If you're an alcoholic who wants to get over it, you may already be asking, "What do I have to do?" It is the purpose of this book to answer such questions specifically. We shall tell you what we have done. And that's why I'm here this morning to tell you what happened with me.
I remember um I was sitting in the Okaloosa County Jail and uh I had uh done a 5-year prison sentence of a 10 5 years of a 10-year sentence and and moved to Florida after being released. And uh I was sitting in the Okaloosa County Jail for my second parole violation on that. And and I knew I was going to been out a year and violated my parole twice.
I was going back to prison in in Georgia. had an interstate warrant for that. Come back to Florida and do a 2-year suspended sentence and then facing a another charge, which they were going to give me 1129, which is a year, another year.
So, I'm facing 7 years. I knew I was going back to prison, going back to jail one more time, but I had made a commitment to stay sober. I got to the point of desperation and asked a power greater than myself for help.
And here I am sitting in the Okaloosa County Jail and and I'm doing what I had learned. Uh you know, I'm I'm trying to study the book. We're having these little meetings in the jail.
Um they didn't have AA in the jail. So we a few of us got together and would sit right there in the cell or the day room and do do have an AA meeting. And I remember looking at a flyer and the flyer had a uh correspondence uh with different people.
Uh you it said treatment, contact so and so corrections uh contact Mark B. He uh and and I had heard this guy's story and uh I was at a detox pretty well mangled up and uh he came in and shared his story and he shared about being released uh from prison on parole and violating it and going back and being released on parole and violating it and going back and being released on parole a third time and going back. I couldn't dodge or duck all that cuz I was sitting in detox, you know, under the radar from a parole violation.
But there was a a guy in the cell with me and I told him I I got out the flyer and I said, "When I get out of here, this guy's going to be my sponsor, Mark B." And he said, "Oh, no." He said, "Don't do it." And that guy was my sponsor. And uh and he said, "What happened is I got drunk and he came over to my house and he beat me up." And uh and I just shook my head and agreed with him. But inside I was thinking that's the guy for me.
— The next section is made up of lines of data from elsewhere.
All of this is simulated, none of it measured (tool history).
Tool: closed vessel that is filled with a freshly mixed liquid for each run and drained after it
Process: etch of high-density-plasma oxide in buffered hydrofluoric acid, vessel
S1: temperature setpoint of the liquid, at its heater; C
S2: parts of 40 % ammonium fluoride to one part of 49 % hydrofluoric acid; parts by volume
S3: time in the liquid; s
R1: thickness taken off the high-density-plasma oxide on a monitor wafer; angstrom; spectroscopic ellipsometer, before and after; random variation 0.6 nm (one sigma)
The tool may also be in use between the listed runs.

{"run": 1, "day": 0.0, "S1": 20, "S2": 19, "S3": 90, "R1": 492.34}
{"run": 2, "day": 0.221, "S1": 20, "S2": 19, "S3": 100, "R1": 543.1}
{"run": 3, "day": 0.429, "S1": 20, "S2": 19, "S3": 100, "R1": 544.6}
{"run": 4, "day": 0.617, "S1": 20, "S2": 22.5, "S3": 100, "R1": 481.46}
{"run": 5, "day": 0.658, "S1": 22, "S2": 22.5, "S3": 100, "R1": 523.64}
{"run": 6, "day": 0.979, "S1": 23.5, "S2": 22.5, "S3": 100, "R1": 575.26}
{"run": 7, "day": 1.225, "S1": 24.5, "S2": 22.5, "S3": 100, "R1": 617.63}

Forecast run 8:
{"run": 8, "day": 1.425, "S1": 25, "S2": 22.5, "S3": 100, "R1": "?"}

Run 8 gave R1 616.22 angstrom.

If I have any hope of staying sober when I get out of here, it's going to have to be a guy that'll come a big guy. He's kind of big like Paul, you know, this guy will come over and beat me up if I go to start drinking. Maybe I'll be able to stay sober, you know.
And that's how I I knew I was pretty hopeless. And that sounds crazy, but that was my my mindset. And come to find out, most of you guys know Mark and and and Dealty and they're they're uh such a blessing in our lives and here and where we are and and uh there was a little more to it than the story.
Mark went over to pick this guy up and he had been drinking and doing some other stuff and he was in a rage and he swung at Mark then Mark beat him up, you know, and uh so there was a little more to it than that. But when he said that, I I I made a commitment that was going to be my sponsor. And uh and that's what I did.
I remember when I got out, that's exactly what I did. But what got me to that point was um you know, I I began drinking at a very early age. And uh and I think um I was lured into uh drinking.
I couldn't find my regular big book, so I brought one of my substitutes. And and here it is on the front on the first cover. My mother gave me this picture.
I looked at the date. I'm nine. I'm wearing a Budweiser shirt, you know.
And it was because all of uh it was the late '60s, early '7s. All my cousins and older brothers and sister and neighbors. We grew up in South Miami, kind of a ethnically diverse neighborhood.
We had Greeks that lived next door with 11 kids. Say no more. We had uh Cubans live next door on the other side and they were always having a party or siest or whatever it was for anything they'd find a reason to have a big party and that's what everybody did you know and is is I think at an early age like this I thought well this thing called life is tough you know relationships marriages uh um work school all these things are tough but you have a big blow blowout party on the weekend.
Everybody gets drunk and they're pushing each other in the pool and dancing and having a good time and it makes everything okay. As a kid, that's what I saw. You know, we'd we'd watch it every weekend.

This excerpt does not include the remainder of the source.